Project 1: Multilayer perceptron

Overview

Task: implement a general multilayer perceptron classifier (supporting at least one hidden layer), trained by the backpropagation algorithm. Employ this model on a task of classifying points on a plane into three categories. Use a validation technique to select the best performing model, then perform final testing.

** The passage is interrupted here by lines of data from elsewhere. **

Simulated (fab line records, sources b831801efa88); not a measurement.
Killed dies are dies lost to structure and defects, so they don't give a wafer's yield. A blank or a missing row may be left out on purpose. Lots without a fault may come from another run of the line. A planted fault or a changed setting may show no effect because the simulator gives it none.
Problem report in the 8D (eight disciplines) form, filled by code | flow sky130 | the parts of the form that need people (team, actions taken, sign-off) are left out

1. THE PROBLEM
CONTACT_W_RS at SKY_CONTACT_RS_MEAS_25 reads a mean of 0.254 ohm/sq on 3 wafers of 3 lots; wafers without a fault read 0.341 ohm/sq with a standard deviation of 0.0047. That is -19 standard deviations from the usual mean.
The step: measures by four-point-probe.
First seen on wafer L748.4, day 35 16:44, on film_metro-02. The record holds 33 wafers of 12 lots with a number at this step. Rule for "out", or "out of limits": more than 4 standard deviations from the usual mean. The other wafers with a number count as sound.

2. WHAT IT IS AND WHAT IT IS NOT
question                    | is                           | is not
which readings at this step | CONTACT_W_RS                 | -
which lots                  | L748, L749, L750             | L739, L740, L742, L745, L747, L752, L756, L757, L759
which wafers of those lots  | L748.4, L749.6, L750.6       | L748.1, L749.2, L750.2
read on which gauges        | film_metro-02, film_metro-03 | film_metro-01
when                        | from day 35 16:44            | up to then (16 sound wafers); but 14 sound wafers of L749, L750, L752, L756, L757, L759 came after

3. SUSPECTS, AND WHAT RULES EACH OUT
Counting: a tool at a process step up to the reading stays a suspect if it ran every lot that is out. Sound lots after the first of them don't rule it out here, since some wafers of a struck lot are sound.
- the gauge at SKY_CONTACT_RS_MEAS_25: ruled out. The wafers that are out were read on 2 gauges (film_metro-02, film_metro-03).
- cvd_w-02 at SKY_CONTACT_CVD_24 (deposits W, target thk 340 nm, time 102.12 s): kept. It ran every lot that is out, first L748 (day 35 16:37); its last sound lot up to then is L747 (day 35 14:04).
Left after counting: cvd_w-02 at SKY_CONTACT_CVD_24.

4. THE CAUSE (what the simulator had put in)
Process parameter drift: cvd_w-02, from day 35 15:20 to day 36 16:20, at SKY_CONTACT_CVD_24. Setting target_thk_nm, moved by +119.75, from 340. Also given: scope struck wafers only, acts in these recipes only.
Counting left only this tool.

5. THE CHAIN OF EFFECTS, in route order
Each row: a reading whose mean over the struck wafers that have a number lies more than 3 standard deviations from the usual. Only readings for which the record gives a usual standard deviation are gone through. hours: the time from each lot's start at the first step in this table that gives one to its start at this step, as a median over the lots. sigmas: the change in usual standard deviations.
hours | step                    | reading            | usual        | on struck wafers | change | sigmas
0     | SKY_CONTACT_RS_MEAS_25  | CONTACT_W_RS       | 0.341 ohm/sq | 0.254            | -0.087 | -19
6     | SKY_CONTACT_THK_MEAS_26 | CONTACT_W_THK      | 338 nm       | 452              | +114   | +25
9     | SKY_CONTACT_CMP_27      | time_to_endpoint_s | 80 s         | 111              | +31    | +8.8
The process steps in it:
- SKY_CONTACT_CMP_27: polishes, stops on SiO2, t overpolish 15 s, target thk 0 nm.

Deadline: March 31st, 23:59 CEST

Specifics

Model

Multi-Layer Perceptron, having at least one non-linear hidden layer
(Stochastic) Gradient Descent via Back-Propagation (online, “true” or mini-batch)

Data

one-line header, then one sample per line
points in a 2D plane (2 real-valued inputs)
three output classes (A, B and C)
train set – 2d.trn.dat, 8000 samples – training data (estimation and validation)
test set – 2d.tst.dat, 2000 samples – testing data

Training

Split the training data set into a bigger estimation subset and a smaller validation subset.¹ Use this split to perform model selection, i.e. find the best-performing combination of hyper-parameters (model architecture: number of hidden layers, neuron counts, …; training parameters: learning rate, …):

train the model on the estimation subset
test the model on the validation subset (not the test set! don’t touch that yet!)
remember the hyper-parameters of the best performing model

(Sanity check: a properly working network should reach a classification accuracy of \(\geq 95\%\))

Also try experimenting with some of the following:

input preprocessing (e.g. normalization/rescaling)
activation functions (logsig, tanh, softmax, …)
output encoding (one-hot encoding, ordinal)
training length and/or early-stopping
learning rate schedule
weight initialization type (uniform, Gaussian, sparse, orthogonal) and scale
momentum type (none, classic, Nesterov’s accelerated gradient) and strength
regularization:
- implicit (weight decay, …)
- explicit (\(L_1\), \(L_2\), …)
regression error metric used for training (square error, categorical cross-entropy/log-loss, …)

Testing

Using the best performing set of hyper-parameters (on the validation set), train a new model on the full training set, then perform final testing on the test set. Report classification accuracy, regression error and calculate a confusion matrix.

Bonus

Train the model using a more sophisticated method, such as:

Scaled Conjugated Gradient [2 pt]
A newer method (published after 2010): Adagrad, RMSprop, ADAM,... [1 pt]

Submission

Submit your code and report using this project as a single archive (e.g .zip).

Code

Projects should be written in Python; use of previously finished labs is strongly encouraged. All the “interesting” bits should be identifiable in the code (especially all the relevant equations). You’ll probably need no additional libraries other than the standard numpy/scipy/matplotlib combo. Don’t reimplement the wheel, use np.loadtxt/np.savetxt/np.load/np.save and plt.savefig where necessary.)

Model selection should not be performed by hand, but the project should rather include a runnable program² that goes through the various combinations of parameters, selects the best performing model and tests and produces final outputs.

(If you’d desperately prefer to use another language, write us an e-mail.)

Report

Create a report – briefly describing model selection, training and testing – in .pdf format. The report should be sufficiently detailed so that one can read the description, reimplement your project and using the provided parameters arrive at the same results (reproducibility). (Assume previous knowledge of neural network algorithms, so for example don’t explain how backpropagation works. But include details such as if the training was online/minibatch/batch and whether and what strength of momentum was used.)

for each examined model (hyper-parameter combination), report estimation and validation error [table]
for the best model:
- error vs. time (at least one instance) [plot]
- outputs in 2D [plot]
- confusion matrix [table]
  - rows = actual classes
  - columns = predicted classes
  - sum of each column = 100%
correct submissions with highest (testing) accuracies will be awarded bonus points

Nomenclatures may differ according to the source – train/test and estimation/validation split represent the same idea, but at different levels and for different reason.↩
or e.g. a bash script, if that seems like a better idea ;)↩